Chocolate Banana Coconut Mini Cupcakes

Chocolate Banana Coconut Mini Cupcakes

These cheery chocolate cupcakes are a bright, bite-sized delight.


96 mini cupcakes


Mini Cupcakes

  • 1 Chocolate Touchdown Cake recipe


  • 1 1/2 cups (3 sticks) unsalted butter, softened
  • 1 large or 2 medium fresh bananas, very ripe
  • 3 3/4 cups (1 lb. box) Domino® Confectioners Sugar
  • 1/2 teaspoon salt
  • 1 teaspoon vanilla extract
  • 1 teaspoon banana extract
  • 1 small bag (7 oz.) shredded coconut
  • additional bananas, for garnish


Mini Cupcakes

Preheat oven to 350°F. Prepare cake recipe according to directions. Divide batter into a mini 24-cup baking pan.

Bake for 15 to 18 minutes or until cupcakes spring back to the touch. While cupcakes are baking, make frosting.

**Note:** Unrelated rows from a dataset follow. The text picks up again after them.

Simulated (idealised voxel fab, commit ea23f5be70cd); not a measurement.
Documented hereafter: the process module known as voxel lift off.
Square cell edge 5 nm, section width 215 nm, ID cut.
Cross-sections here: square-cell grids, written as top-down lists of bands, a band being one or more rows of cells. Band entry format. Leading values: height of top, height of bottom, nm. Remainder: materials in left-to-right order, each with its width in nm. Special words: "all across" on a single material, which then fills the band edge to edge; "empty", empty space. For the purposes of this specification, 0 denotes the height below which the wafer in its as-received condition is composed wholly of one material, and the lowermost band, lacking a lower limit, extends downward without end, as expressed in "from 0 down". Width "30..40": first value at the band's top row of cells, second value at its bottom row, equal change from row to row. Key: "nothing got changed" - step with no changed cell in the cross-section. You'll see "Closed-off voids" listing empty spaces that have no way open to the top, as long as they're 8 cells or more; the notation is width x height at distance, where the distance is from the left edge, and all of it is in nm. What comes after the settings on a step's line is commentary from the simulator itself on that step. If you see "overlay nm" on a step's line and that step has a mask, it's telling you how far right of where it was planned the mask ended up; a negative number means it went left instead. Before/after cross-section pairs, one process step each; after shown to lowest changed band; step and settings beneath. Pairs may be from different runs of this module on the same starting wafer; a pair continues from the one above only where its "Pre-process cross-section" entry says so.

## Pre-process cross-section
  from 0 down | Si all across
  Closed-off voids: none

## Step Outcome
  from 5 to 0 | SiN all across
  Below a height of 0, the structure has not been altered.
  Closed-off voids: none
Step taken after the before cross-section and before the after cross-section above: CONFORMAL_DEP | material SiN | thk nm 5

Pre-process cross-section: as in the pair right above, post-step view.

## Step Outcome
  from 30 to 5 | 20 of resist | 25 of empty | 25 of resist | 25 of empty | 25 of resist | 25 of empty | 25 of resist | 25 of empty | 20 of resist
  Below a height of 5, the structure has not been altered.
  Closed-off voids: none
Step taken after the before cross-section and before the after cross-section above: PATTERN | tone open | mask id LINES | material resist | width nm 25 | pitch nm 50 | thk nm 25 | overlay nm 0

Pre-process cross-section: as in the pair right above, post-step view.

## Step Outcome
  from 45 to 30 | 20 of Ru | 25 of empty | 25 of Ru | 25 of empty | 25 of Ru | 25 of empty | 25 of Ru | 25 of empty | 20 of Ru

In a large mixing bowl, beat butter and bananas together until light and fluffy. Slowly add sugar, 1 cup at a time, scraping down sides of the bowl with each addition. Add remaining ingredients; beat on low speed until combined. Then, continue to beat on high for 3 to 5 minutes. This will incorporate air into the frosting, making it light and easy to spread or use in a piping bag.

Allow cupcakes to cool completely before topping with frosting. Top with shredded coconut and garnish with banana slices, if desired.

Cupcakes can be stored in an airtight container in the refrigerator for up to 5 days; bring to room temperature before eating to allow the frosting to soften.